Biking on good terms

Kendra - Hudsonville, Michigan
Entered on January 26, 2009
Age Group: Under 18

I fell off my bike three times that summer. Never have I been the one to have a great sense of balance or coordination. Throughout the years, I was the girl who would run into walls and tripped over air. With all the crashes and falls, I never had more than a bruise or a slight scratch to show for it all and after each time I brushed it off and laughed. Falling down the steps never made me stop climbing them each day, or tripping over my feet did not stop me from walking. Each time I crashed my bike though, it was a different matter. I would stay away from the bike for weeks, weary that maybe if I tried to ride my bike again I would crash into another parked car or turn too sharp on a gravel covered sidewalk.

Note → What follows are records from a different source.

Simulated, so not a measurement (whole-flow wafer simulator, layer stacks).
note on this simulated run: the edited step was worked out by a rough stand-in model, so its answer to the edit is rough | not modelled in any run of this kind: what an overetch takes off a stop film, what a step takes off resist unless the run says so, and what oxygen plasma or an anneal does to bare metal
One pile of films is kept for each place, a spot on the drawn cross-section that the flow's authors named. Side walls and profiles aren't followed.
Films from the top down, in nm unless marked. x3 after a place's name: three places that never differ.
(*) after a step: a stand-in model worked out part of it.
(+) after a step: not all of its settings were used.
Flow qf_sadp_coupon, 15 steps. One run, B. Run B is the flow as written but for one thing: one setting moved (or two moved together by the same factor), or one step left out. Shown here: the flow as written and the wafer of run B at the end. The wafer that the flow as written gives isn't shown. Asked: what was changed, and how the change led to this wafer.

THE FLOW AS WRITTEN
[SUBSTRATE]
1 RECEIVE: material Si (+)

I believe in getting back up after you have fallen down. Let nothing stop you from standing back up, laughing at yourself and trying once again to succeed. No matter if the battle is with a repulsive ‘tin can’ on wheels or something far less trivial, stand back up, brush off the dirt and try again.

A month into summer vacation I was on good terms with my bike and I carefully rode the Arbys down the road. I made it safely to the restaurant; a relaxing haven filled with cool air and stable ground.

I left the restaurant, shake balanced unsteadily in one hand, determined to make it to my destination. We decided to take a short cut through the high school parking lot, riding over the brightly painted curbs and skipping the sidewalk. I felt confident now that I passed those small hurdles on my bike and pedaled quickly to catch up. Like all times before, my bike had other plans for me.

This was as close to flying, as I would ever come without aid from a plane. I plunged forward, straight towards the black top parking lot of the school. Upon impact with the gravel-covered lot, momentum was against me as I slid forward another few feet feeling my skin tear away until I stopped. Forgotten was the pain, as the shock of falling once again became clear. I swore under my breath as I sat up and looked at the mess my skin was in. I steadied myself, brushing off the dirt and stones, attempting to stand up and walk towards the office to call for someone to pick me up. There was no way I would be riding that revolting bicycle anywhere.

As the nurse poured peroxide onto my wounds, picking out the little rocks and stones wedged into abrasions; I was frustrated and angry. The pain shot up my arm and leg and I swore to myself I would never ride my bike again and I didn’t- not for a while. It took me many weeks until the wounds and blisters had healed before I even reconsidered the idea of getting back up and riding. I respected my father and his first words to me after telling him my fears of falling again were wise and full of his usual wit, “You can’t let the bike win.” Eventually I rode my bike again, and I did crash several more times to this day, but it all is a part of life. Even if it has been ninety-nine times I‘ve fallen off my bike, I know I just have to get back up for that one hundredth ride.